Published Aug 13, 2025 4 Min Read

Introduction

Section 193 of the Income Tax Act plays a crucial role in the taxation framework of India, specifically concerning Tax Deducted at Source (TDS) on interest from securities. This section mandates the deduction of tax before making interest payments to resident taxpayers. Understanding its provisions is essential for individuals and entities managing securities-related income.

Investments in securities markets are subject to market risks. Please read all scheme-related documents carefully before investing.

What is Section 193?

Section 193 of the Income Tax Act governs the rules for TDS on interest payments arising from securities. Securities include instruments such as bonds, debentures, and government-issued certificates. Under this section, tax deduction is mandatory before disbursing interest income to resident taxpayers, ensuring compliance with tax laws and preventing tax evasion.

The scope of Section 193 extends to various types of securities, including corporate bonds, government securities, and debentures issued by companies. However, specific exemptions exist, which will be discussed later in the article. It is important to note that Section 193 applies only to interest payments made to resident taxpayers; non-residents are covered under separate provisions.

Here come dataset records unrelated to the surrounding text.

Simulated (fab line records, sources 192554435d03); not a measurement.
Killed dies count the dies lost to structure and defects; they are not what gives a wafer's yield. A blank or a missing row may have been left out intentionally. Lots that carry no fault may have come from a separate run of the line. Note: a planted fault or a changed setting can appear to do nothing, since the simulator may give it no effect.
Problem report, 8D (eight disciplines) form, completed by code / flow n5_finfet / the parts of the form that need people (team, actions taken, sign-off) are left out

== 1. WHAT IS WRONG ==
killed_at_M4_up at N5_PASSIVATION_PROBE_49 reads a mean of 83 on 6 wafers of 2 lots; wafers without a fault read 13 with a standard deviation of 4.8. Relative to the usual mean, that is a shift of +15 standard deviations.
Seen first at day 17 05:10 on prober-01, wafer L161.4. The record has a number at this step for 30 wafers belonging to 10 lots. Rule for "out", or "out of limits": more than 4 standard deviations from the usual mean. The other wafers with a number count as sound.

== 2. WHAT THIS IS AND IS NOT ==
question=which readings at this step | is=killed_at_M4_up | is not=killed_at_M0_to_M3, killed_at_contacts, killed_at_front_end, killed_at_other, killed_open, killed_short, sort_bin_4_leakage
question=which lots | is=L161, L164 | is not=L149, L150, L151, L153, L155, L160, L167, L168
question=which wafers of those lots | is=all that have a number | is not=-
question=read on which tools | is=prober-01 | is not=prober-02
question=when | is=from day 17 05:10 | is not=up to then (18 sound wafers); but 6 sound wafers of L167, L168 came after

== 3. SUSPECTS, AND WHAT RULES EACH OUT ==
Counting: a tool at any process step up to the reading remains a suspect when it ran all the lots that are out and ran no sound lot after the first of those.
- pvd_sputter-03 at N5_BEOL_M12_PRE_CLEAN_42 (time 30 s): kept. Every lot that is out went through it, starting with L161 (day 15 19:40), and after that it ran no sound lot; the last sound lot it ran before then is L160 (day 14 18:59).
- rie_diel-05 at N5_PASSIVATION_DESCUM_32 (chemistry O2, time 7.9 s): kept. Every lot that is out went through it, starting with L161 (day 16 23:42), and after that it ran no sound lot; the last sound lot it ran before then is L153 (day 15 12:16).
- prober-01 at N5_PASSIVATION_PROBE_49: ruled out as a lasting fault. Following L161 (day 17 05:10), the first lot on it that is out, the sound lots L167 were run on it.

What is Interest on Securities?

Interest on securities refers to the income earned by individuals or entities from investments in securities such as bonds, debentures, or government-issued instruments. This interest is typically paid periodically, and it constitutes taxable income under the Income Tax Act.

For example, if an investor holds 100 corporate bonds with an annual interest rate of 8%, the interest earned will be considered as "interest on securities" and may be subject to TDS as per Section 193.

Interest on Securities TDS Rate

The TDS rate applicable under Section 193 varies depending on the type of security. As per the latest provisions:

  • Corporate securities: TDS is deducted at 10%.
  • Government securities: No TDS is applicable.

These rates are subject to amendments, and taxpayers should regularly check for updates to ensure accurate compliance.

Example of How TDS is Deducted as Per Section 193

Let us consider an example to understand the deduction process under Section 193:

A resident taxpayer holds debentures issued by a company worth Rs. 10 lakh, offering an annual interest rate of 10%. The total interest for the year amounts to Rs. 1 lakh. As per Section 193, the company is required to deduct TDS at 10% before paying the interest.

Here is the breakdown:

  • Total interest earned: Rs. 1,00,000
  • TDS deducted (10%): Rs. 10,000
  • Net interest paid to the taxpayer: Rs. 90,000

This ensures that the taxpayer’s liability is partially settled upfront, and the deducted amount is deposited with the government.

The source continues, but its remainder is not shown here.